Hi, everybody. Your RLHF fine tuning is secretly applying a regret preference model.
Let me explain. So... let me describe a slide I inserted and I guess didn't make into the final cut here. So from the
perspective of an RLHF algorithm, there is a human who has a hidden reward function, and they
are giving preferences according according to a preference model. They're sampling this preference model, and that's what creates the preference data set.
And then MLE is used with another preference model, or usually the same, one to learn a reward
function or sometimes something else like a policy.
So this preference model, the predominant preference model, is what we call partial return.

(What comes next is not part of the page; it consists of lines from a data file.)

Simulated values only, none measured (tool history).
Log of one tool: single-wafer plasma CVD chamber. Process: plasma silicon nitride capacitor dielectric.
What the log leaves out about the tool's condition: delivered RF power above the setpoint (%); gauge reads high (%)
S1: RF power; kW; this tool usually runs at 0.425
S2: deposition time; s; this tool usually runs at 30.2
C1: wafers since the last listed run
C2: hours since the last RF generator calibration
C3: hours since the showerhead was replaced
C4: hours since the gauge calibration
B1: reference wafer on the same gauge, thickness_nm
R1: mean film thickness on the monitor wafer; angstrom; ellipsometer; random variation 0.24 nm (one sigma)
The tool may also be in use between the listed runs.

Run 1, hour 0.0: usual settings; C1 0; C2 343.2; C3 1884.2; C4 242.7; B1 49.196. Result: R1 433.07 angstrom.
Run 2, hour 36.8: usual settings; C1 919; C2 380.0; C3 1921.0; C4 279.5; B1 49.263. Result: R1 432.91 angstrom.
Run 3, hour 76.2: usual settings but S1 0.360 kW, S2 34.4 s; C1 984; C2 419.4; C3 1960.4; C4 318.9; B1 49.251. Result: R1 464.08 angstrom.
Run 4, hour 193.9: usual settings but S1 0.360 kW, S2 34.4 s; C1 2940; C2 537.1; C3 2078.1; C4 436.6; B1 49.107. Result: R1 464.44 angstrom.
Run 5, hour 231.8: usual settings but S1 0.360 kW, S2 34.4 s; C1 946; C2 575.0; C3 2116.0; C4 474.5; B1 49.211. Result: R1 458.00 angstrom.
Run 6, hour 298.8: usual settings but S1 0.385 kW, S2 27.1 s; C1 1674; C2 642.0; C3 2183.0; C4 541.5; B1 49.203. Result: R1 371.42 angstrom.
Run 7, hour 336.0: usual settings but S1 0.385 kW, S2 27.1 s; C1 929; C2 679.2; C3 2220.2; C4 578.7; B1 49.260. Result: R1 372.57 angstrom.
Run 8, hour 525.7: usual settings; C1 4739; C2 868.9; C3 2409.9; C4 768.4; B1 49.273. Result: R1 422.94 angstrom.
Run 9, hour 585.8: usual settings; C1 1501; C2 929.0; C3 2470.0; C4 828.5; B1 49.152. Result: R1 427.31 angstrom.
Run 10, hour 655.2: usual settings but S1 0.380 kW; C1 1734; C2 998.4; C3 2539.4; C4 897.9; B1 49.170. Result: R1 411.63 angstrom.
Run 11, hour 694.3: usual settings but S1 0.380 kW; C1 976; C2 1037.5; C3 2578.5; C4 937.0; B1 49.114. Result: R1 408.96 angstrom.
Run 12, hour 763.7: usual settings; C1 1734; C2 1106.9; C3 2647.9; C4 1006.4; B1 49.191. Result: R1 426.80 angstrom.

And what that is, is that the probability of a person preferring trajectory segment 1
over trajectory segment 2 is equal to the logistic function
with the input of the sum of reward of trajectory segment 1, minus the sum of reward for trajectory segment 2.
We're ignoring discounting and Boltzmann temperature for simplicity here.
So let's look at a simple example here we have a grid world. The purpose is to get to the goal as fast as possible.
And so an aligned reward function is a time penalty of negative one every time step
Here, the sum of reward, the partial return, is the same.
So the preference model is indifferent between these two trajectory segments.
Even though humans strongly tend to prefer the one on the right.
If you prefer differently, please talk to me afterwards.
So what's different here? The one on the right is optimal,
the one on the right also has a different in-state value.
So with those insights and some others in mind, we propose the regret preference model and the difference here is that
we swap out the reward function for the optimal advantage function.
And we're going to some optimal advantages of every transition in each of these trajectory segments.
And this the summation when negated is what we call regret. But at a high level,
really what you need to know is that the regret of a trajectory segment is measuring how much
it deviates from optimal behavior. So we're measuring deviation from optimality.
Looking at our example again the one on the right is optimal.
So the regret preference model prefers it like humans tend to,
we compare these two preference models, we find that the regret one is theoretically superior in terms of identifiable and
also with human preferences that we gather, it's more descriptive and learns more aligned reward functions.
So why does the partial return preference model which really is the predominant one do so?
Well? For fine tuning, our hypothesis is that annotators do give regret based preferences.
And engineers using fine tuning are unknowingly applying the regret preference model.
And so this match of preference models creates some alignment. So let me explain or dive into this hypothesis here.
The multi-turn language problem involves a human giving a prompt and then the language model
responding and then prompt response, prompt response.
And so on, the way RLHF is is done in this setting is that the partial return preference model is assumed, at least nominally, and
the trajectory segment length is one. So one action, or one response is what is being evaluated. Interestingly,
the learned reward function is applied as if in a bandit task. However, this is not a bandit problem,
this is a sequential problem. And so this decision rule that you see at the very bottom right,
that is being applied for RLHF fine tuning. To derive that from a sequential task,
we have to assume that the discount factor gamma equals zero to make the the next state
value drop off. And this is an arbitrary assumption for an under-specified problem.
If instead we assume that preferences are from regret, then instead of learning the reward function,
what we've learned is an approximation of the optimal advantage function.
And we end up with the exact same decision rule without having to assume anything about the discount factor.
And that decision rule is that we're arg maxing the learned function, which,
in this case is interpreted to be the optimal advantage function.
So we get the same fine tuning algorithm with a better supported preference model.
And without the arbitrary assumption that this discount factor is zero. So you might say so what the algorithm is the same? Why?
Why does this matter? Well, if the segment length is larger than one, if you're evaluating more than one response in a trajectory segment,
and you assume this discount factor of zero, then the partial return preference model nonsensically ignores all actions after the first.
Whereas the regret preference model has a more reasonable algorithm that results.
And then also, as a scientific act of faith, I believe that a clearer understanding and a simpler understanding of our algorithms will bear fruit later.
Last, I'll just end with a teaser. This is the latest work that uses the regret preference model.
It generalizes DPO and learns a policy directly in the max-ent RL setting rather than learning a reward function first.
And so like DPO, it avoids having to sample from the environment after learning from preferences.
And we scale up to these these robotic manipulation tasks in the paper that's on archive.
I'll end with that, and just one quick plug for Stephane Hatgis-Kessel.
I think a number of you in this room, he will be applying to your research groups and he would be a great find.
He was co-first author on this work. Thank you.